In Ireland, the stories about the World Bank succession have mainly concentrated on the fact that Bono had been tipped, albeit not very convincingly, as a potential candidate for the job.

If George W Bush wanted to ignite the flames of controversy around the World Bank, he couldn't have done it any better than by nominating Wolfowitz.

There's no love lost between Wolfensohn (a Clinton appointee) and the current administration. He has worked hard, though not always successfully, to move the bank away from a discredited lending agency to an agency where loans would be linked to progressive outcomes which would help the bank's tarnished image.

Wolfensohn refused a request from Wolfowitz to cancel Iraqi debt. Nor did he rush to provide reconstruction loans for Baghdad.

Joseph Stiglitz (who won the Nobel Prize for Economics in 2001), former chief economist at the bank, is dumbstruck by the nomination. He is quoted as saying it is "either an act of provocation or so insensitive as to look like provocation".

Stiglitz's book, Globalisation and its Discontents, should be required reading for anyone who is interested in the politics of economics. His view is that many of Wolfensohn's reforms will be rowed back by his nominated successor and he is concerned that the World Bank will become an instrument of US foreign policy, thus compromising it as a development body.

He points out that Wolfowitz has no training or experience in economic development or financial markets.

Of course, most politicians have no experience of the departments they head up in government. And the World Bank is a political organisation, not a financial one. Nevertheless, the nomination has re-opened some of the wounds between Europe and the States, with the Dutch suggesting another nomination would be welcome.

Their finance minister, Gerrit Zalm, said that it is "always elegant to have more than one candidate for a job", but the chances of that happening are zero. The job is always a US nomination - because Europe usually nominates the head of the International Monetary Fund. So it's pretty much a done deal.

There has been talk of Europe blocking Wolfowitz as payback for the Americans blocking the European candidate for the IMF job five years ago, but most think it's unlikely, despite the fact that when asked about his candidature, most of the bank's board were said to be horrified.
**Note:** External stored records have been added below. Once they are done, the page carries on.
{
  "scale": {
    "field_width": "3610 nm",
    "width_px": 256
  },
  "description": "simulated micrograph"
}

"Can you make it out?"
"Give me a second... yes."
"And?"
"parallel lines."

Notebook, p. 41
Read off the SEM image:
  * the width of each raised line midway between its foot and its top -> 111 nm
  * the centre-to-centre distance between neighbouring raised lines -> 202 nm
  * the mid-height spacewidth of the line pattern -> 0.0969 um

The website www.worldbankpresident.org has been running information and stories on potential candidates for months and conducted a poll on whether the appointment is a stroke of genius or a disaster. Just 10 per cent of respondents think it's a stroke of genius, 86 per cent think it's a disaster and the rest don't care.

The site has urged the bank's employees to express their views on the forum and suggested points to make in letters to heads of states, asking them to block Wolfowitz's candidature.

Meanwhile, the European Network on Debt and Development organised a petition against the appointment and says it received 1,255 signatories from 68 countries within 30 hours.

Many of us think that the corridors of power echo differently to anywhere else, but nipping into the forum and seeing the comments shows that people concerned with the World Bank are no different than any other. They say that the site is there to expose the absurdity of the appointment process and don't endorse any candidates themselves.

Many employees thought the floating of Wolfowitz's name was simply to distract from the real candidate as nobody thought him plausible - one poster said the nomination would arouse so much anti-administration passion that it was hard to believe it could happen.

It also said, albeit ironically, that a Wolfowitz presidency would bring longed-for transparency to the bank - it would be able to take up its "imperialist mission without having to mouth pieties about reducing poverty". Right.

Many people going into a job would feel challenged by the fact that their staff don't want them, their potential clients don't want them and most of the world doesn't want them either. But politicians don't think like that. Especially George W. Bush's politicians.

Another constituency believes that this sounds the death knell for a bank which they feel has lost its credibility and its mandate. To quote another forum poster, it is "bureaucracy at its best; high overhead with Mercedes-driving, latte-drinking primadonnas at the wheel". You know, I can visualise Wolfowitz as many things, but a latte-drinking primadonna isn't one of them!